11.2.   System of monitoring

(107)

As noted above, it is considered that the trend in imports of the product concerned has caused serious injury to the Community producers. It is therefore considered that it is in the interests of the Community to establish a system of retrospective surveillance in accordance with Article 11 of Regulation (EC) No 3285/94 and Article 9 of Regulation (EC) No 519/94 in relation to imports of the product concerned which have been put into free circulation in the Community. This will, in particular, allow imports from countries which are outside the application of provisional measures to be closely monitored. In order to ensure coherence, the surveillance should be in place for the same duration as the provisional measures. The surveillance should be administered in accordance with the scheme laid down in Article 308d of Commission Regulation (EEC) No 2454/93 of 2 July 1993 laying down provisions for the implementation of Council Regulation (EEC) No 2913/92 establishing the Common Customs Code (11), as last amended by Regulation (EC) No 2286/2003 (12), and the Member States should notify the information to the Commission on a weekly basis.

11.3.   Duration

(108)

The provisional measures should not last more than 200 days. The measures should enter into force on 15 August 2004 and should remain in force for 176 days unless definitive measures are imposed or the investigation is terminated without measures before that time.

12.   COMMUNITY INTEREST

12.1.   Preliminary remarks

(109)

In addition to unforeseen developments, increased imports, serious injury, causation and critical circumstances, it has been examined whether any compelling reasons exist which could lead to the conclusion that it is not in the Community interest to impose provisional measures. For this purpose, the impact of possible provisional measures on all parties involved in the proceedings and the likely consequences of taking or not taking provisional measures were considered on the basis of the evidence available.

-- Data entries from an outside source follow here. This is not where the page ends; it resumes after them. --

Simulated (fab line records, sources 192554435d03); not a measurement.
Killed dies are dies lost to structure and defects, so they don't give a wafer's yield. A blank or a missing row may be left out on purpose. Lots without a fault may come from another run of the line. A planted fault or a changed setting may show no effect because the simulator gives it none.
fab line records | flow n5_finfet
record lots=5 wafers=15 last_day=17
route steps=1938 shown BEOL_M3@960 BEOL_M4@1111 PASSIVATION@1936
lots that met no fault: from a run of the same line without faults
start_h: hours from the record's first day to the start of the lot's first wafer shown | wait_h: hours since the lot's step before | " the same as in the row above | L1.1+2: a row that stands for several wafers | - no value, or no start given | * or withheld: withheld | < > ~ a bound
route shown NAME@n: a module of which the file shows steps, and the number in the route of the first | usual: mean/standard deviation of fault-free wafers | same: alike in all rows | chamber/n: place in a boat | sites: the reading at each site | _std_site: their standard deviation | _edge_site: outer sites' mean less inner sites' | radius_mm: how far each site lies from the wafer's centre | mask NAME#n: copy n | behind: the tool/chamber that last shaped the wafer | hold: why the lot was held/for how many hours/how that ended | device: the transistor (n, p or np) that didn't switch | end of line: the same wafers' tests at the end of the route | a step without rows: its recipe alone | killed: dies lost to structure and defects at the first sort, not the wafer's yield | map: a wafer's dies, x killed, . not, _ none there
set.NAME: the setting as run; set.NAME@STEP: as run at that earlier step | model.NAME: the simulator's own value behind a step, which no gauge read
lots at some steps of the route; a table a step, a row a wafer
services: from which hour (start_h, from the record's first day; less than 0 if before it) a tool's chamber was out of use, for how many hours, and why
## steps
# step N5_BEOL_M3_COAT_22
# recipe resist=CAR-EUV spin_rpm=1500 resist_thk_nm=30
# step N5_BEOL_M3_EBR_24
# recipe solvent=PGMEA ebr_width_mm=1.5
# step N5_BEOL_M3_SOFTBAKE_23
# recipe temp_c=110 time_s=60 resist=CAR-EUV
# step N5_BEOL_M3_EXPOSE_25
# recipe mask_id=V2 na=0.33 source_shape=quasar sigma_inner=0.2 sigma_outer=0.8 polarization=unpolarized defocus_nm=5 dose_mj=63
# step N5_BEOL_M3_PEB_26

12.2.   Interest of the Community producers

(110)

The Community producers have a combined annual turnover of over EUR 500 million, and, in addition to the direct employment of around 1 450 which they create, are estimated to indirectly support a further 8 000 jobs in the processing and other sectors. They are part of a major growth industry which has seen production double between 1995 and 2001. They are achieving increasing efficiency in the production of a product for which there is a growing market both in the Community and globally. They are viable and competitive in normal market conditions, and show increasing productivity.

(111)

The Community producers’ position is clearly in jeopardy unless the current level of low-priced imports is corrected. The proposed measures will apply to all imports of the product concerned other than those from developing countries whose exports to the European Community are no more than 3 % of imports to the Community. They would therefore apply to around 95 % of such imports. Therefore, it can be anticipated that the measures would be effective and allow the Community producers prices to rise to a fair level.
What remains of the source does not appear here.